Ultra-sensitive detection schemes at microwave frequencies play a central role in quantum computing and quantum sensing.
In many applications, the need to read a large array of devices (e.g. qubits, detectors, and cavities) calls for large-bandwidth amplifiers with the lowest possible noise.
A leading proposal for achieving broadband bandwidth and noise at the standard quantum limit is through the use of a traveling wave parametric amplifier (TWPA) such as the Josephson JTWPA or a kinetic inductance KI-TWPA.
KI-TWPAs, the focus of this project, offer several key advantages, including high dynamic range, resilience to high magnetic fields, the possibility of operation over a broad temperature range (from millikelvin to 4 K), and simple microfabrication, requiring only a few lithography and etching steps, without overlapping structures.
KI-TWPAs achieve amplification through wave-mixing processes induced by the film’s intrinsic nonlinear superconducting kinetic inductance.
When a strong pump current propagates with a weak signal current along a line, energy is transferred from the pump to the signal, achieving parametric amplification.
Despite these promising results, the developed device still requires a relatively high pump power to reach maximum gain.
The pump must be isolated from the device under test by components that unavoidably insert loss, thereby degrading the noise performance of the chain.
An amplifier functioning with lower pump power may necessitate fewer of these isolating components and may improve read-out performance.
One solution to overcome this problem is to use thinner superconducting films. In fact, decreasing the thickness of the film increases both the kinetic inductance and the inductive non-linearity.
In the first two years of the project, we developed the KI-TWPA amplifier, utilizing high kinetic inductance and featuring an innovative geometry based on an inverted microstrip transmission line.
In the final year of the project we refined the KI-TWPA amplifier design developed in the firt two years. The amplifier exhibited performance improvements over the amplifiers developed during the first two years, achieving higher gain, broader bandwidth, and noise levels at the Standard Quantum Limit (SQL).

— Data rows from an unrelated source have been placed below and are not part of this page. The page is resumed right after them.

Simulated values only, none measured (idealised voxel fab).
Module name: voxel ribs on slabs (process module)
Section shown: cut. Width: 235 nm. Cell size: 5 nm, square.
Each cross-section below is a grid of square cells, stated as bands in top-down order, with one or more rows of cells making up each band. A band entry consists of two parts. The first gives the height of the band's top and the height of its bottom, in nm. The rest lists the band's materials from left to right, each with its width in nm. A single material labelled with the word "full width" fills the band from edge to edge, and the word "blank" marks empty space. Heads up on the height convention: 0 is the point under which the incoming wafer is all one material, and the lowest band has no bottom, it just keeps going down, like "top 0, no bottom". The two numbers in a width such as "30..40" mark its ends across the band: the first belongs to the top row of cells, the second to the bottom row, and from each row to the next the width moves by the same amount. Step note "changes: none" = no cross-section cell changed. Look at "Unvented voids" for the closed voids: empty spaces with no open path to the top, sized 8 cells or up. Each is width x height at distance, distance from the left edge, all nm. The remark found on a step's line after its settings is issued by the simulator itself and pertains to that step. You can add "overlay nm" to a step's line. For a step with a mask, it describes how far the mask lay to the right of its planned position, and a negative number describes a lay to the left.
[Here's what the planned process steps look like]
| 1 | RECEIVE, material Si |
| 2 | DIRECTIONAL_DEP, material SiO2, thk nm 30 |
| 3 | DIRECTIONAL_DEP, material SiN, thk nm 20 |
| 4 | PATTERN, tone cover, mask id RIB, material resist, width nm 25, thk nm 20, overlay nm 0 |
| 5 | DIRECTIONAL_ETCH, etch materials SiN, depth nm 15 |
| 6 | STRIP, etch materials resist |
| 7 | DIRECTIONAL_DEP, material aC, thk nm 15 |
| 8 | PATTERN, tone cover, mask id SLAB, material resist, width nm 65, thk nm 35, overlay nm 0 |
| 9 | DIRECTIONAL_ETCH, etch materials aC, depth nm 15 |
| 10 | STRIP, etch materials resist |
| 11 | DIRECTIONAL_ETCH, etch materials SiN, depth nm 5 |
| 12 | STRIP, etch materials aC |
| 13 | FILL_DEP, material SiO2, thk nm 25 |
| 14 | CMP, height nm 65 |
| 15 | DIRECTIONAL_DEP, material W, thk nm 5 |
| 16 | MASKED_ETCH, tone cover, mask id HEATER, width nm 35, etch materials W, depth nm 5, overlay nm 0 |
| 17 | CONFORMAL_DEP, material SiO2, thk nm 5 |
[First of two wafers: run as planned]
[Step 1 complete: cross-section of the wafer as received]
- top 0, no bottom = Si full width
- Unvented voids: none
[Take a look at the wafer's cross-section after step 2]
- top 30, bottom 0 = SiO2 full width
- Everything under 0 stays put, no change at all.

The developed amplifier was utilized to read out an array of eight qubits, created under a separate project, achieving a maximum improvement in the qubit state measurement signal-to-noise ratio (SNR) and in readout fidelity.
Such advancements are crucial for the development of reliable quantum computing systems, which have the potential to revolutionize society by enabling breakthroughs in fields like cryptography, material science, drug discovery, and complex system optimization.